The documents now known as the Panama Papers were leaked to the German newspaper Suddeutsche Zeitung (SZ) which then shared them with the International Consortium of Investigative Journalists (ICIJ).  The unravelling of these documents has been dubbed by Edward Snowden as “the biggest leak in the history of data journalism”.
These ‘rich and the mighty’ would try to influence the governments to alter the legislations, and can even silence the media to cover up their tainted work. If they can’t change the laws to benefit themselves in their homelands… they simply send their money elsewhere through shell holding companies. This transfer of wealth, much of it diverted from what should have been tax payments, is an open secret. Panama, the Cayman Islands, British Virgin Islands, Luxembourg and Switzerland are the known destinations of the ill-gotten money of the rich and the mighty.
Twelve national leaders are among 143 politicians, their families and close associates from around the world known to have been using offshore tax havens. The leaks have already resulted in one political casualty. Sigmundur Davio Gunnlaugsson, Prime Minister of Iceland, was forced to resign after revelations that he and his wife had used the services of Mossack Fonseca. British Prime Minister David Cameron, after days of stalling questions over the status of Blairmore, a fund established by his father in Panama, admitted that he gained financially but that he sold for a profit just before he assumed office in 2010.
Other political leaders in the Panama Papers net include Russian President Vladamir Putin, whose close friends and associates are linked to shell companies ‘manufactured’ by Mossack Fonseca, and Pakistan Prime Minister Nawaz Sharif, whose family, the papers reveal, profited by mortgaging six London properties through companies owned in the Virgin Islands. The revelations also link relatives of at least eight members the Chinese Communist Party leadership to tax havens, through Mossack Fonseca.
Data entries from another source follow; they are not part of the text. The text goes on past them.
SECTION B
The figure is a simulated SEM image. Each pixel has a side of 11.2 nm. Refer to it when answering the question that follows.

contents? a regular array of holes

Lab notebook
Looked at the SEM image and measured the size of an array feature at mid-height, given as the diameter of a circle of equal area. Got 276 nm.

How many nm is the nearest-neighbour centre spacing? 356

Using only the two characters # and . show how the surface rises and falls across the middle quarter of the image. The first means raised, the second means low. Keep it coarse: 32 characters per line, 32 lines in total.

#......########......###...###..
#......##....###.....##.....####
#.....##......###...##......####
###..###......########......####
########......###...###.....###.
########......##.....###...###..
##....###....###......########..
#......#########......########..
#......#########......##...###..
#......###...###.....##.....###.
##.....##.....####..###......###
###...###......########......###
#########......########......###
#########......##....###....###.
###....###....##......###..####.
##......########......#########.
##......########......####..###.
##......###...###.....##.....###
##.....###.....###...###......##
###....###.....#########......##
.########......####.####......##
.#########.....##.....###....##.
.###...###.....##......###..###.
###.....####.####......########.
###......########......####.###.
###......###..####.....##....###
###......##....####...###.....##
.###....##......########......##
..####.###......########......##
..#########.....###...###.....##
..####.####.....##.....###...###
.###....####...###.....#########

Among the celebrities mentioned by The Indian Express is Amitabh Bachchan, who is reported to have been made managing director of four companies in 1993 in the British Virgin Islands and in the Bahamas, both tax havens. Bachchan’s daughter-in-law, Aishwarya Rai, and her family members were also allegedly helped by Mossack Fonseca to establish a company in the Virgin Islands. P. Vaidyanathan Iyer, part of the Indian Express team investigating the Panama Papers, described Mossack Fonseca as a giant “factory” that churned out thousands of companies into which the haven-seekers could invest. “Fonseca was offering companies off the shelf to resident individuals,” he observed in the wake of the revelations.
A remarkable book published recently, The Hidden Wealth of Nations: The Scourge of Tax Havens by Gabriel Zucman (University of Chicago Press, 2015), throws some light on the widespread abuse of tax havens and their implications for social equity. “Tax havens with their financial opacity are one of the key driving forces behind rising wealth inequality,” says Thomas Piketty (author of Capital in the Twenty-first Century) in his Foreword to Zucman’s book. Piketty observes that ‘tax havens undermine a fundamental facet of modern democracies, which are grounded in a social contract that requires that everybody pays taxes on an equitable basis.’
The pertinent question in the Indian context is…whether the BJP government at the Centre would do anything spectacular to uncover the offshore assets of about 500 Indians as exposed by the Panama Papers? The answer could only be a big ‘NO’.  Because, Narendra Modi, who strode his party into office in 2014 on the promise of bringing back the colossal “black money” did literally nothing till date. On the contrary, his government is giving more concessions to the foreign capital, in order to induce the corporate oligarchy to “make in India”. The “Mauritius route”, which was used for avoiding taxes by foreign capital that undertook investment in India, had been sought to be closed at one stage; but, under pressure from the multinationals, this idea was completely abandoned. The Modi government has not only continued with the “Mauritius route” but has even assured the corporate giants recently, that all retrospective taxes would be exempted. The “Make in India” campaign is not yielding any big investments at present. In this milieu, the more the “Make in India” campaign fails, the more concessions the Modi government will give to the corporates and multinationals in its desperation. Therefore, pushing the Panama Papers under the carpet is the most “natural” thing to happen. That is why; a concerted demand must be made by all the right-thinking people in the country that the probe into the matter should be entrusted to an independent investigative agency under the supervision of the Supreme Court.